Electrician Number One: We call an electrician in town whose name we found in one of the fuse cabinets. He agrees to come in and help us. He does all the searching we had already done and finally tells us that he no longer takes care of this building. He has been replaced. So we get the name of another electrician who is responsible for the building who has master keys and agrees to come in and help us.
During this time I ask Lars about this funny looking new switch by the door near the old machine. He doesn't know what it is. He hasn't seen it before. So we try it and nothing happens. We leave it in the position that it was in.
Electrician Number Two: The second electrician arrives and checks the old machine and checks all the fuse locations we had already checked. He is baffled. We go downstairs to the basement and check the main electrical room. Nothing is there with the labeling we are looking for. All fuses are good. We look at some old building schematics and determine that the fuse location must be in the dentists office. This electrician finally leaves and says that he can't help us any further.
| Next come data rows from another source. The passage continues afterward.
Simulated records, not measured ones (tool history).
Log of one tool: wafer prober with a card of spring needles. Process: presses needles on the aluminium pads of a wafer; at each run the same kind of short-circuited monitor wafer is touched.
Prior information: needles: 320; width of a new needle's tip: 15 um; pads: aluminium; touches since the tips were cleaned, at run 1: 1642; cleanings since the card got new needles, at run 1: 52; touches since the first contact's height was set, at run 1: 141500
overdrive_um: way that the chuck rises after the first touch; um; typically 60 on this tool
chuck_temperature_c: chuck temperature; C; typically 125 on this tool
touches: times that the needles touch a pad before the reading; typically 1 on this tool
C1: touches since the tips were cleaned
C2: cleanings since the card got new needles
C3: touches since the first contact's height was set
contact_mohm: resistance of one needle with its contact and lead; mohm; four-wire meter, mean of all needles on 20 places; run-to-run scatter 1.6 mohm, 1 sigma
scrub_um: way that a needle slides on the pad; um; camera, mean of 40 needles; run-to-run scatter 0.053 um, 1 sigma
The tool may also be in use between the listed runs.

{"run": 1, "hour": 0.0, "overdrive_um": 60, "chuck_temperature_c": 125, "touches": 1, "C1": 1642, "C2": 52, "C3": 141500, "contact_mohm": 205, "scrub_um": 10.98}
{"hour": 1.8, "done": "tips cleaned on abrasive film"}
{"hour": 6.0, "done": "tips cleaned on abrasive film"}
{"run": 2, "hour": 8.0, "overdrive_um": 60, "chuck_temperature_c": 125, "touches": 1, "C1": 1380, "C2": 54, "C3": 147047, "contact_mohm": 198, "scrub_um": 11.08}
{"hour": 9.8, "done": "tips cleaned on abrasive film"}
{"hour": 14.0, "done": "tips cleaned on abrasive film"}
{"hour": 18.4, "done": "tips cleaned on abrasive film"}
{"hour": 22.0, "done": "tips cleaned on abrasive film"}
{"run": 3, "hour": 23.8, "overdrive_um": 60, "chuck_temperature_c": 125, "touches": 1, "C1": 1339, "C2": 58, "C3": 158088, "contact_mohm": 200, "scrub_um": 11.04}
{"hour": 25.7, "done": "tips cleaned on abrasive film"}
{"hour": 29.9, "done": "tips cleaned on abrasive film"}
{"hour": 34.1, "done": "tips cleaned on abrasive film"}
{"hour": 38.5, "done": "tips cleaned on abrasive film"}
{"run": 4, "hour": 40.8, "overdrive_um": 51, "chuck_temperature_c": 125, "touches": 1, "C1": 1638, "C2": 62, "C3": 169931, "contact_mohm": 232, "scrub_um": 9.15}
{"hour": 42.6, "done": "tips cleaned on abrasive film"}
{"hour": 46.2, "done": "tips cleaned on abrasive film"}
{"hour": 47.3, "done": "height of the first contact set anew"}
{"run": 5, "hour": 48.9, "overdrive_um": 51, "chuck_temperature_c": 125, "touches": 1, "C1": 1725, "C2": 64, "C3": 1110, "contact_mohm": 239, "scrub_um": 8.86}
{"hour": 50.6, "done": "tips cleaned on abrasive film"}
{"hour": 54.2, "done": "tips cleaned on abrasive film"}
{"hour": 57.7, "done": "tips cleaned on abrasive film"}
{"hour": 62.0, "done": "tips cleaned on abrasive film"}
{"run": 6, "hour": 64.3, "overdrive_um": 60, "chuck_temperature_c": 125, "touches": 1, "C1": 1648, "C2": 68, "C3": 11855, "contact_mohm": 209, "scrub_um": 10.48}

Lars and I then decide to check the outside machine on the roof for further clues. We take the long ladder off the shop van and haul it up the stairs thru the waiting room and the dentists office to the outside second floor roof where we can get to the third floor roof. This in itself was comedic sort of like the movie "The Long, Long Trailer" with Lucille Ball and Desi Arnez.
We get to the old old machine and check for labels on it. The main power switch handle is broken so you can't tell what position it is in. We take a side panel off and check the incoming power. Nothing. Then we switch the position of the main switch and behold we now have power. Lars goes down to the indoor unit and turns it on. I stay on the roof and the machine works. Someone had turned the machine off on the roof. Who, How, What, Ghost, Spider Man, apartment dweller from the adjacent building with a window to the roof? Mystery.
We button up the machine and take the tools, ladders down to the van. But, there is still the mystery of where the fuses were located. The machine is now functional.
Lars goes back up to the dentists office to tell them what had happened and that we were done.
When Lars returned he tells me that as he was leaving he asked one of the workers in the dentists office if they turn off the machine at night. She went over to the "funny looking switch" by the door and said "Oh yes we turn it off here" This new switch is labeled with another fuse location number. The problem of the missing fuse is solved. There were two on/off switches. And none of the electricians were aware.
On our way home it began to lightly snow and was starting to get dark. Lars and I looked at each other and began to laugh. There were so many twists and turns. It is laughable.